I responded to Shane as follows:
I’m embarrassed to say I don’t know the answer to this question of yours. I’d guess 1 in 10, but I guess that 1 in 40 is not entirely out of the question, given that the two heights are positively correlated. So maybe I’d guess 1 in 40. But 1 in 10 is not out of the question…
Shane responded:
It’s roughly 1 in 40 if you assumed non assortative mating (just randomly picked men and women from the respective height distribution of men and women).
In reality, it is closer to 1 in 300. (Women don’t like shorter men; men may not like taller women, and shorter men don’t marry as often, in part because they earn less.)
1 in 300 didn’t sound right to me. So I did some calculating and some looking up.
First the calculating.
compare_heights <- function(mu, sigma, rho, n=1e6){
Sigma <- diag(sigma) %*% cbind(c(1,rho), c(rho, 1)) %*% diag(sigma)
library("MASS")
heights <- mvrnorm(n, mu, Sigma)
p_wife_taller <- mean(heights[,1] > heights[,2])
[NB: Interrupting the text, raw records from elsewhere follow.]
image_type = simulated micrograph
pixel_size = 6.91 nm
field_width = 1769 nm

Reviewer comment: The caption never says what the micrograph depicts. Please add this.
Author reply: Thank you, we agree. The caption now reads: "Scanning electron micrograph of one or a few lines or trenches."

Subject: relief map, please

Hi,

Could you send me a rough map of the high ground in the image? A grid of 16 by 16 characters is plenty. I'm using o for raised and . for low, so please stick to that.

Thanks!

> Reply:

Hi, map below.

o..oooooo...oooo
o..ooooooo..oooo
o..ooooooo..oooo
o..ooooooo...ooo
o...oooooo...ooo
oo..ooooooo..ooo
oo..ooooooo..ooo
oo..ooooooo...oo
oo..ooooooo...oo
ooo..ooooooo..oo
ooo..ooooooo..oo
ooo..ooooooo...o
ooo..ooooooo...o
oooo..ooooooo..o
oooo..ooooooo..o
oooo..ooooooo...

cat("Assuming corr is", rho, ": probability the wife is taller is", p_wife_taller, ": 1 in", 1/p_wife_taller, "\n")
}
mu <- c(63.7, 69.1)
sigma <- c(2.4, 2.9)
options(digits=2)
for (rho in c(0, 0.3, 0.5, 0.7)){
compare_heights(mu, sigma, rho)
}
And here's the output:
Assuming corr is 0 : probability the wife is taller is 0.076 : 1 in 13
Assuming corr is 0.3 : probability the wife is taller is 0.044 : 1 in 23
Assuming corr is 0.5 : probability the wife is taller is 0.022 : 1 in 45
Assuming corr is 0.7 : probability the wife is taller is 0.0052 : 1 in 191
Using simulation here is overkill---given that we're assuming the normal distribution anyway, it would be easy enough to just compute the probability analytically using the distribution of the difference between husband's and wife's heights (from the numbers above, the mean is 69.1 - 63.7 and the sd is sqrt(2.4^2 + 2.9^2 - 2*rho*2.4*2.9), so for example if rho = 0.5 you can just compute pnorm(0, 69.1 - 63.7, sqrt(2.4^2 + 2.9^2 - 2*0.5*2.4*2.9)), which indeed comes to 0.22.)---but brute force seems safer. Indeed, I originally did the simulation with n=1e4 but then I upped the draws to a million just to be on the safe side, since it runs so fast anyway.
A correlation of about 0.5 sounds right to me, so the above calculations seems to be consistent with my original intuition that the probability would be about 1 in 10 if independent or 1 in 40 accounting for correlation.
Next, the looking up. I recalled that sociologist Philip Cohen had posted something on the topic, so I did some googling and found this press release:
The average height difference between men and women in the U.S is about 6 inches. . . . Cohen also analyzed the height of 4,600 married couples from the 2009 Panel Study of Income Dynamics and found that the average husband's height was 5'11" while the average wife was 5'5". Moreover, he found that only 3.8 percent of the couples were made up of a tall wife and a short husband . . .
Fiona Macrae and Damien Gayle of the Daily Mail picked up this story and compared it to similar research on couples in the U.K, where they found that for most couples - 92.5 percent - the man was taller.
Hmmm . . . 5'5" and 5'11" are taller than the numbers that I'd been using . . . perhaps the people in the PSID were wearing socks?
I also found this post from Cohen based on data from the 2017 wave of the PSID. He supplies these graphs:
There's something weird about these graphs---if heights are given to the nearest inch, they should be presented as histograms, no?---but I think we can read off the percentages.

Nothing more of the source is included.